Review by Brian Lowry, CNN

Two years after its abrupt cancellation without an actual ending, “Ray Donovan” gets the chance to clean up another mess with “Ray Donovan: The Movie,” designed to provide the closure that longtime viewers lacked. There’s some of that, but unlike the show’s notorious fixer, it’s not as neat a job as it could have been in terms of tying up loose ends.

Executive producer David Hollander directed what amounts to this extra-long finale episode and co-wrote it with star Liev Schreiber, who had promised fans some sort of payoff way back in February 2020. Now that it’s here, credit Showtime with the customer-service savvy to provide both its talent and the audience with a more satisfying conclusion, one that reaches into the past in addition to advancing in the present.

For those who (understandably) forgot, the seventh season ended with a shootout that left Mickey (Jon Voight), the family’s amoral patriarch, on the lam, and Smitty (Graham Rodgers), the husband of Ray’s daughter Bridget (Kerris Dorsey), dead.
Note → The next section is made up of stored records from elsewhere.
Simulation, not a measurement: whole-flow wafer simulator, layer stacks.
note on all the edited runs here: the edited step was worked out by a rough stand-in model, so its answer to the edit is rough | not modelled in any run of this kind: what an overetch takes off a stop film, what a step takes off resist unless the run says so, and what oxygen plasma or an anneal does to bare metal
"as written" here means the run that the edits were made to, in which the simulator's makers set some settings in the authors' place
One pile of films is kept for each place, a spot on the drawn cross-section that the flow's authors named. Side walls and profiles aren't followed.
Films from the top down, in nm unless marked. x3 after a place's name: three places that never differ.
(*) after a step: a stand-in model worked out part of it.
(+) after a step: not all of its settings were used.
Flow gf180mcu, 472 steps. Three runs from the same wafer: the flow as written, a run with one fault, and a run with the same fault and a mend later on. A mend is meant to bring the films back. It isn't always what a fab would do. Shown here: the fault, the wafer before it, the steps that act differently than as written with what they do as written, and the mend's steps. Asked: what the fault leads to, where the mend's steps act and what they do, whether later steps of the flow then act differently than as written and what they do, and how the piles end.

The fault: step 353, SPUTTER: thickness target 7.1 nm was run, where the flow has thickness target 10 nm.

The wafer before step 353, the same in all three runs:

The movie picks up there, with Ray determined to settle old scores, while reminiscing via flashbacks about his complicated youth with Mickey, and not incidentally how Ray stumbled into his current line of work.

At its core “Ray Donovan” always dealt with pain and loss, and here, whether they ultimately translate into revenge or forgiveness. Those themes turned Ray into one of the most tortured characters in this modern era of antiheroes, trying to look out for his brothers (played by Eddie Marsan, Dash Mihok and Pooch Hall), who each carry their own heavy baggage.

Indeed, the show was so consistently bleak the one moment that really stands out in the movie involves the brothers drunkenly discussing their strange upbringing while laughing and dancing, a rare respite from the darkness. Similarly, the younger Ray is advised that however much of a jerk his dad is, Mickey at least seems to love life, which isn’t true of his eldest son.

Television shows sign off for all kinds of reasons, and historically it’s not uncommon for programmers to leave viewers dangling. Having invested seven years in Ray’s odyssey, asking for a genuine ending wasn’t unreasonable.

If nothing else, “Ray Donovan: The Movie” creates the space for the producers to go out on their terms, in much the way Showtime did with “Dexter,” more effectively, in a limited-series format.

Ray frequently used a baseball bat to solve problems. Although it’s nice to see the show’s creative team afforded one final swing, it’s too bad they don’t knock it out of the park.

“Ray Donovan: The Movie” premieres Jan. 14 at 9 p.m. ET on Showtime.